An Improved Measure of Musical Noise Based on Spectral Kurtosis
This work addresses the issue of accurately quantifying musical noise for researchers and practitioners in audio coding, speech enhancement, and source separation, representing an incremental improvement over existing methods.
The paper tackled the problem of measuring musical noise artifacts in audio processing by proposing an improved measure based on spectral kurtosis, which outperformed baseline measures in correlation with human perception tests, achieving nearly as good correlation as the computationally expensive APS while being much cheaper to compute.
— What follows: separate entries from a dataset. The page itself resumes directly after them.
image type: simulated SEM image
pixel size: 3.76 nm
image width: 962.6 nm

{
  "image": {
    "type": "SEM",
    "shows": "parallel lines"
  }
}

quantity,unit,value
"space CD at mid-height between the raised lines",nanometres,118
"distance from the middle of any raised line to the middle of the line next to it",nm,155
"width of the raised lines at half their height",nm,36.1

Audio processing methods operating on a time-frequency representation of the signal can introduce unpleasant sounding artifacts known as musical noise. These artifacts are observed in the context of audio coding, speech enhancement, and source separation. The change in kurtosis of the power spectrum introduced during the processing was shown to correlate with the human perception of musical noise in the context of speech enhancement, leading to the proposal of measures based on it. These baseline measures are here shown to correlate with human perception only in a limited manner. As ground truth for the human perception, the results from two listening tests are considered: one involving audio coding and one involving source separation. Simple but effective perceptually motivated improvements are proposed and the resulting new measure is shown to clearly outperform the baselines in terms of correlation with the results of both listening tests. Moreover, with respect to the listening test on musical noise in audio coding, the exhibited correlation is nearly as good as the one exhibited by the Artifact-related Perceptual Score (APS), which was found to be the best objective measure for this task. The APS is however computationally very expensive. The proposed measure is easily computed, requiring only a fraction of the computational cost of the APS.